-- Search Engine Spider and User Agent Identification
---- Naughty Yahoo User Agents
jdMorgan - 6:41 pm on Jun 9, 2006 (gmt 0)
I've also been told that all user agents with Slurp in them respect robots.txt. If any of them do not do this please post as much detail as possible so it can be investigated and corrected. I've been told that someone from Inktomi will be looking at the individual threads I referenced.
I'm told that "Yahoo! Slurp DE", "Yahoo! Slurp China" and "Yahoo! Slurp" do recognize distinct User-Agent rules if provided.
Apparently Yahoo! Slurp DE is the crawler for a (D)irectory (E)ngine service that crawls preferred content explicitly listed by Yahoo! Search content service partners.

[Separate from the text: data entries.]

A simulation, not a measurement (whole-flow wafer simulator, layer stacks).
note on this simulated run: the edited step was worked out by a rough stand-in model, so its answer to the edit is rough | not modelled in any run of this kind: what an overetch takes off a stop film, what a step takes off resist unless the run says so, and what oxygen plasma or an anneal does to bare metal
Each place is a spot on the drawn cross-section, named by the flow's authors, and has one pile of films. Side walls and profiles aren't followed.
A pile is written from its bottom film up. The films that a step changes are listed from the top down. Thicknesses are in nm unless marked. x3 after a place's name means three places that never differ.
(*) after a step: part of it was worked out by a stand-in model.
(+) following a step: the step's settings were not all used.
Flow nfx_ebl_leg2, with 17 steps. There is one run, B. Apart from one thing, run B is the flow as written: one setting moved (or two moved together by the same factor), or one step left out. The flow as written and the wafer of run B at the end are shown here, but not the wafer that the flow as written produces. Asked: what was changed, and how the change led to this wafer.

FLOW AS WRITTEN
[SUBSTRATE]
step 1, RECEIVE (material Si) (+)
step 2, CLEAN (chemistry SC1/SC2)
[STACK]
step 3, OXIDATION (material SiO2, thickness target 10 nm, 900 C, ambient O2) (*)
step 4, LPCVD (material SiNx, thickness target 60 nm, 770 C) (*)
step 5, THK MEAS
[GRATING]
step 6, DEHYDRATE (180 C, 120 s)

Slurp DE will respect robots.txt rules for User-Agent: Slurp DE or User-Agent: Yahoo! Slurp DE. If those user agents are not listed Slurp DE will obey User-Agent: Slurp.
Yahoo! Slurp China also obeys robots.txt rules for User-Agent: Slurp China or User-Agent: Yahoo! Slurp China. Again, if there is no explicit Slurp China rule it will follow the more generic User-Agent: Slurp rule.
My previous experience was that if you put
User-agent: Slurp China Disallow: /
in robots.txt, that Slurp (international - non-china) would parse just the "Slurp" substring, accept it as applicable to Slurp (international), and then go away. The order of the "Slurp China" and "Slurp" User-agent records made no difference.
As an act of good faith, I will try again (hoping to not dump my sites from Yahoo (international) and report back. So, it was not a problem of Slurp China obeying robots.txt per se, but rather that Slurp (international) wouldn't differentiate "Slurp China" from just "Slurp", and any attempt to disallow/restrict Slurp China would be seen as disallowing/restricting Yahoo Slurp (international).